Skip to main content

A powerful script to concurrently clone your entire GitHub instance or save it as an archive.

Project description

GitHub Archive

A powerful script to concurrently clone your entire GitHub instance or save it as an archive.

Build Status Pypi MIT Licence

Showcase

What Can it Do?

  • Clone/pull personal repos (public and private)
  • Clone/pull organization repos (public and private)
  • Clone/pull personal gists (public and private)
  • Iterate over infinite number of repos and gists concurrently
  • Great use case: Run on a schedule to automate pulling changes or keep a local backup of all your repos

Configurable Settings

The power of GitHub Archive comes in its configuration. Maybe you only want to clone/pull your personal public repos or maybe you want to go all out and include private repos from you and all organizations you belong to including your gists. Iterate over all your repos concurrently and sit back while GitHub Archive does the work.

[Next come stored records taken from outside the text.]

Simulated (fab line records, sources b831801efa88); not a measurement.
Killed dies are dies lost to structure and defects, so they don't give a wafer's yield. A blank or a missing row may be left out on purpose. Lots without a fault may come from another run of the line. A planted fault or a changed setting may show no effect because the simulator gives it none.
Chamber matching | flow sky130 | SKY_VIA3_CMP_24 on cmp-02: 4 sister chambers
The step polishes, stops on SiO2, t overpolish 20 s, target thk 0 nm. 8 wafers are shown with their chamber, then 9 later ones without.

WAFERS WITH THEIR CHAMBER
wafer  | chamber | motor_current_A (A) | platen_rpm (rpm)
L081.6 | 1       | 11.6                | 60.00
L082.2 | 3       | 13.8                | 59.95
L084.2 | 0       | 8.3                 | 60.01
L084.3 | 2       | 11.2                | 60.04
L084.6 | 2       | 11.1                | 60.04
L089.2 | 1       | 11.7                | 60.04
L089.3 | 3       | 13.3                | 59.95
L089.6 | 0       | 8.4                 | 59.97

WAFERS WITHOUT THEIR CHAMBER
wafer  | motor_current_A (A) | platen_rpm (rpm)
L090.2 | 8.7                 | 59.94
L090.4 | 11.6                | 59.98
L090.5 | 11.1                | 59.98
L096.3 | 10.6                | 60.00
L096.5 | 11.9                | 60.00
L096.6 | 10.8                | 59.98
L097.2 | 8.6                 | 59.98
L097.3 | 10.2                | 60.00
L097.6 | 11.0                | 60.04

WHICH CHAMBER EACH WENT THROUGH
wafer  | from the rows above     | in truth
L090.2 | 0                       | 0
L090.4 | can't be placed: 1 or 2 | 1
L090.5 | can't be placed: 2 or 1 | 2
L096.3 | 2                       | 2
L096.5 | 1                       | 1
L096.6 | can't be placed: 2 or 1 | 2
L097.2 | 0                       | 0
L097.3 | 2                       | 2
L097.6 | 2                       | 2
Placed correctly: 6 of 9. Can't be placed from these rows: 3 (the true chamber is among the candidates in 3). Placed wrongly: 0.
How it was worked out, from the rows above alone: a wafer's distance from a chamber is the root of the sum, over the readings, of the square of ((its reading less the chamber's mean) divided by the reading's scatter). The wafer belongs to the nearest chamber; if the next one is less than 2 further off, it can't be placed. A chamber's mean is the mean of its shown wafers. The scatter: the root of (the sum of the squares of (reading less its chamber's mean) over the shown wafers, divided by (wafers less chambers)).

  • Personal repos (on/off)
  • Organization repos (on/off)
  • Personal Gists (on/off)
  • Cloning (on/off)
  • Pulling (on/off)
  • What organizations you'd like included
  • GitHub Archive location
  • Which branch to clone/pull from

Install

pip3 install github-archive

For Private Repos: You must have an SSH key generated on your local machine and added to your GitHub account as this tool uses the ssh_url to clone/pull.

Automating SSH Passphrase Prompt (Recommended)

To allow the script to run continuosly without requiring your SSH passphrase, you'll need to add your passphrase to the SSH agent. NOTE: Your SSH passphrase will be unloaded upon logout.

# This assumes you've saved your SSH keys to the default location
ssh-add

Usage

GitHub Archive will clone any repo and gist that doesn't exist locally and pull those that do from the master branch of each repo and latest revision of each gist that you have access to - including organizations (if configured). Merge Conflicts: Be aware that using GitHub Archive could lead to merge conflicts if you do not commit or stash your changes if using these repos as active development repos instead of simply an archive or one-time clone.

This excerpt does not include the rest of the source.